Iraqi demonstrators chant slogans during an ongoing anti-government protest, in Baghdad, Iraq, November 5, 2019 (Reuters)
For more
than forty years Iran has billed itself as a revolutionary, radical force,
vowing to upend the staid and corrupt order of the Middle East. Its
pillars—including Supreme Leader Ali Khamenei—adopted
not only the rhetoric of political Islam, but also the slogans of the leftist
liberation movements that were fervent in the 1970s, railing against
conservative fatcats.
But over the last fifteen years so, as Iran became a significant geopolitical force in the Middle East, the gap between its revolutionary posture and its actions have widened. Its hypocrisy first came into glaring view during the 2011 Arab Spring, when it cheered on uprisings against ruling regimes in Egypt, Bahrain and Libya, only to crush a renewal of protests in Iran under the banner of the 2009 post-election protests known as the Green Movement. And when young men and women took to the streets of its ally Syria, Tehran dispatched death squads to aid Bashar al-Assad and his Russian patron in a years-long campaign of mass murder directed at regime opponents.
This year, as popular protests against entrenched corrupt, ruling regimes engulfed Algeria, Sudan and even Egypt, Iran stayed mum.
This year, as popular protests against entrenched corrupt, ruling regimes engulfed Algeria, Sudan and even Egypt, Iran stayed mum—perhaps sensing that it had more to lose from any change in the regional status quo than to gain.
And when
protests against endemic corruption, sectarian patronage systems and government
incompetence broke out in major Shia cities and neighborhoods in Iraq and
Lebanon since October, the Iranian regime stood not with the protesters but
with their tormentors.
Iran’s
proxies in Lebanon and Iraq allegedly stormed protest encampments, using live
fire against demonstrators in Iraq that have left scores dead. Western news
agencies cited Iraqi
officials as saying the Islamic Revolutionary Guard Corps Quds Force Commander
Qassem Suleimeni, the leader of Iran’s clandestine overseas expeditionary
force, had arrived in
Baghdad to direct the crushing of the protests.

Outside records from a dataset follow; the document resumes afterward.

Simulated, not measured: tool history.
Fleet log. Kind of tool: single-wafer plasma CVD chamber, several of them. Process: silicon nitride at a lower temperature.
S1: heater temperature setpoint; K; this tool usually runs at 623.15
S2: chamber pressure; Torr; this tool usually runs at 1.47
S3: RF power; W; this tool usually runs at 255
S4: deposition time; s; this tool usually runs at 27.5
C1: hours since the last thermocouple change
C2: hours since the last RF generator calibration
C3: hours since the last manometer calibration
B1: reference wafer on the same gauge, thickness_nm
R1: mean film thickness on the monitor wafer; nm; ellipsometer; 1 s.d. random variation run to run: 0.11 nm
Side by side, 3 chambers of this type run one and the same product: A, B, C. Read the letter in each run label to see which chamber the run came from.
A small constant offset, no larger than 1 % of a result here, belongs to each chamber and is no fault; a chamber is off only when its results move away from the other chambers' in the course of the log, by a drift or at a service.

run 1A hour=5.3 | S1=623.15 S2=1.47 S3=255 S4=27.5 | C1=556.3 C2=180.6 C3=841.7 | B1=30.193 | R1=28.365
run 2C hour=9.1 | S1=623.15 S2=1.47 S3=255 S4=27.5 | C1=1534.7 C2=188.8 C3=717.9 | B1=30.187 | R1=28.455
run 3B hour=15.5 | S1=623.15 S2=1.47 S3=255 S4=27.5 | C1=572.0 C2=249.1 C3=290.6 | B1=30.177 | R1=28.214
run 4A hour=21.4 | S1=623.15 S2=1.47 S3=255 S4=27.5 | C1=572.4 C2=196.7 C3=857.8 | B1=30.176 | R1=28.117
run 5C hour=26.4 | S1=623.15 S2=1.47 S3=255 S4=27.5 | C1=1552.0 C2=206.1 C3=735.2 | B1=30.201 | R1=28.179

“People have some demands which are justified, but they should be aware that their demands can be fulfilled within the framework of the legal structures,” the Supreme Leader was quoted as saying on October 30.
Iranian
official statements about the protests could have been taken right from the
playbook of deposed Egyptian ruler Hosni Mubarak and Tunisian strongman Zein
el-Abidine Ben Ali, who both blamed “foreign
hands” for stirring up the protests against their rule.
“More
than anyone else in the world it is America and Western intelligence services,
with the sponsorship of regional reactionary countries, that are causing the
riots,” said Khamenei, effectively giving Iraqi militiamen and Shia thugs in
Lebanon the green light to employ violence against protesters. “This is the
worst enmity and the most dangerous hostility against a nation.”
Mahmoud
Vaezi, head of President Hassan Rouhani’s office, accused Iran’s enemies of
funding and encouraging the protests. He warned of “anarchy and
disorder” that would hurt the people of Iraq and Lebanon, which are part
of the “axis of resistance” to US hegemony that Tehran considers its strategic
depth.
“Both
America and Saudi Arabia along with certain countries and the Zionist regime
are riding the demands of the public [in Iraq and Lebanon],” he said on state television
on October 30.
It is worth remembering that Khamenei this year marked thirty years as Supreme Leader of Iran, a term of office that exceeds almost any of the Arab rulers now in power. The scowls of Iran’s graying, elderly elite as they warn of “disorder” and “foreign interference” mirror those of Arab dictators and north African tyrants when they face unrest.
The price
of Iran’s hegemony is that it sounds more and more like those same sclerotic
rulers it once railed against, unable to adapt to new realities, suspicious of
any new development that threatens the status quo it dominates.
Iran’s reaction to the death of the leader of the Islamic State of Iraq and al-Sham Abu Bakr al-Baghdadi, now confirmed by ISIS itself, showed it for the inflexible, rigid state it has become. Instead of celebrating even for a moment the killing of a man who led an organization behind the June 7, 2017 terrorist attacks in Tehran which left a dozen people dead, Iranian officials were suspicious and angry, a tone which seems to be their default mode.
“All
these years, Americans have created an anti-[ISIS] coalition but they did not
do the least against terrorism,” IRGC commander Esmail Kosari said. “By using
media ballyhoo, they want to present themselves as anti-terrorists. They
created the Taliban, al-Qaeda, and individuals such as Osama bin Laden. They
supported and armed these groups in full force and they continue doing so.”
The protests in Iraq and Lebanon are about myriad dysfunctions, including corruption and poor public services, as well as foreign interference by countries such as Saudi Arabia and the United States and Iran, which has been called out by protesters as exercising a malign influence on their Shia-dominated countries.
At their core, the problems in Iraq and Lebanon are the same as those in Iran, as they are in Egypt, Syria, Algeria and elsewhere in the Middle East: castes of entrenched, corrupt and incompetent rulers lord over young populations yearning for better lives. The “revolutionary” slogans of Iran’s “resistance” are empty rhetoric that merely back whatever policies benefit the corrupt ruling elite in Tehran.
Borzou Daragahi is an international correspondent for The Independent. He has covered the Middle East and North Africa since 2002. He is also a Nonresident Fellow with the Atlantic Council’s Middle East Security Initiative. Follow him on Twitter: @borzou.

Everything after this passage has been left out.